Indeed, the Ship Mortgage Act specifically speaks to a limited role for foreign law by making the preferred status of foreign mortgages dependent only on their compliance with the execution and registration requirements of the applicable foreign law. See 46 U.S.C.A. § 31301(6)(B) (“ ‘[Preferred mortgage’— ... means ... a mortgage ... that is established as a security on a foreign vessel if the mortgage ... was executed under the laws of the foreign country under whose laws the ownership of the vessel is documented and has been registered under those laws in the public register.... ”). To require any further choice or conflicts of law analysis in light of the limited express reference to the role of foreign law in the determination of maritime mortgages and liens and priority among them seems to us inconsistent with the intent of the Ship Mortgage Act as evidenced by its language and history.
Thus, we conclude that the language and legislative history of the Ship Mortgage Act supports the district court’s conclusion that the Ship Mortgage Act presumptively applies to determine questions of priorities between maritime liens and ship mortgages in United
. The provision of these types of supplies is known in the shipping industry as the delivery of “bunker” supplies, and the supplies themselves are referred to as “bunkers."
. Baytur alleged that the claim fell under § 13132 of the Act. There is no such section. We think Baytur meant to file suit under 46 U.S.C.A. § 31342, which governs maritime liens, and we will so assume.
. Section 31326 of the Ship Mortgage Act provides:
(a) When a vessel is sold by order of a district court in a civil action in rem brought to enforce a preferred mortgage lien or a maritime lien, any claim in the vessel existing on the date of sale is terminated....
(b) Each of the claims terminated under subsection (a) of this section attaches, in the same amount and in accordance with their priorities to the proceeds of the sale, except that—
(1) the preferred mortgage lien has priority over all claims against the vessel (except for expenses and fees allowed by the court, costs imposed by the court, and preferred maritime liens); and
(2) for a foreign vessel, the preferred mortgage lien is subordinate to a maritime lien for necessaries provided in the United States.
46 U.S.C.A. § 31326 (West Supp. Partial Revision 1993).

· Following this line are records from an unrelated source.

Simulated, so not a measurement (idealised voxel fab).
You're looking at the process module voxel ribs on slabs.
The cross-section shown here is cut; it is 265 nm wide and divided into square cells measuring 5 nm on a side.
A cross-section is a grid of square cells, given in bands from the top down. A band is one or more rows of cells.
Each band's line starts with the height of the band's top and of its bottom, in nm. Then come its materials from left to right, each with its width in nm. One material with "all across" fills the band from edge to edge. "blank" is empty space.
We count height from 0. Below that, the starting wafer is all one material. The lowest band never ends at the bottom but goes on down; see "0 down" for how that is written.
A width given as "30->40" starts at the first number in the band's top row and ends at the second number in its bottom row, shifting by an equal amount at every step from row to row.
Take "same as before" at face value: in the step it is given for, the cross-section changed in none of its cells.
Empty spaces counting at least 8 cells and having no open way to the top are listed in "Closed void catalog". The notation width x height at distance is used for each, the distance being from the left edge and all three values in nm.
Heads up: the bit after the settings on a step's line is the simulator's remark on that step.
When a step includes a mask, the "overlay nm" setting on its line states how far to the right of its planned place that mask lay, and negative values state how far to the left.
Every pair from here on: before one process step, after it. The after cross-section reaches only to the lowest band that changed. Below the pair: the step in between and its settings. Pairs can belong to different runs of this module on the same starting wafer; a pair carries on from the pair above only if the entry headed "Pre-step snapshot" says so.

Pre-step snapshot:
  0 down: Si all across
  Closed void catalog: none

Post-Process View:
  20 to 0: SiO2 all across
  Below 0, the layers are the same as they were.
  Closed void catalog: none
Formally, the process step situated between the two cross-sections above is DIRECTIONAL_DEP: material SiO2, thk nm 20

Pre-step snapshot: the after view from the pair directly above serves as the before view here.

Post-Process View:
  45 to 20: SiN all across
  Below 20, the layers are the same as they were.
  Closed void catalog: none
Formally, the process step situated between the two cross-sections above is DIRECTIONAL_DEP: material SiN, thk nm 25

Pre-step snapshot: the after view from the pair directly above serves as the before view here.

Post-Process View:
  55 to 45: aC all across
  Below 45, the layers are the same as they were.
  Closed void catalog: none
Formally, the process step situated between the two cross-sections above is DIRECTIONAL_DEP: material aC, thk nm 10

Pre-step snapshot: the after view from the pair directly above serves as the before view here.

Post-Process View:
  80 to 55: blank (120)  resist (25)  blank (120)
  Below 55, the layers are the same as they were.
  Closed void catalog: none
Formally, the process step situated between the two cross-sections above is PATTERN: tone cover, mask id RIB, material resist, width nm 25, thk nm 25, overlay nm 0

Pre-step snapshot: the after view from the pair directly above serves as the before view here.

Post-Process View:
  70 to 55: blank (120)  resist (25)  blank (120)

. The district court concluded that Royal Bank's Mortgage qualified as a preferred mortgage. Under § 31301(6)(B) a mortgage on a foreign vessel is a "preferred mortgage” so long as it is validly "executed under the laws of the foreign country under whose laws the ownership of the vessel is documented and has been registered under those laws in a public register at the port of registry of the vessel or at a central office.” 46 U.S.C.A. § 31301(6)(B). The key to a preferred mortgage is its due execution and registration under the laws of the country in which the vessel's ownership is registered. See Mobile Marine Sales, Ltd. v. M/V PRODROMOS, 776 F.2d 85, 89 (3d Cir.1985).
. Royal Bank raises two issues as to whether the application of Turkish law really changes the outcome in this case. It first contends that if Turkish law applies, the district court must apply the “whole” of Turkish law, including Turkish choice of law principles. Royal Bank then asserts that Turkish choice of law principles require the district court to apply United States law because Turkish law designates the lex rei sitae (the law of the place where the vessel is arrested) as the applicable law on in rent claims. In other words, Royal Bank relies on the doctrine of ren-voi.
Royal Bank further asserts that at least part of Baytur's claims would be time barred under Turkish law. Because we conclude that the Ship Mortgage Act is the applicable law, we do not address either of these two contentions.
. In Lauritzen, the Supreme Court identified seven factors to be considered in determining what law to apply to a maritime tort claim. These seven factors were: the place of the wrongful act; the law of the flag; the allegiance or domicile of the injured party; the allegiance or domicile of the defendant shipowner; the place of the contract; the inaccessibility of a foreign forum; and the law of the foreign forum. Lauritzen, 345 U.S. at 583-92, 73 S.Ct. at 928-33. The Supreme Court placed a great deal of emphasis on the law of the flag, stating that it represented “perhaps the most venerable and universal rule of maritime law.” Id. at 584, 73 S.Ct. at 929. Other factors entitled to great weight were the domicile of the ship owner and the domicile of the injured party. Id. In Hellenic Lines Ltd. v. Rhoditis, 398 U.S. 306, 90 S.Ct. 1731, 26 L.Ed.2d 252 (1970), the Supreme Court revisited the Jones Act and reaffirmed the choice of law analysis promulgated in Lauritzen but noted that the seven identified factors were not intended to be exhaustive. Id. at 309, 90 S.Ct. at 1734.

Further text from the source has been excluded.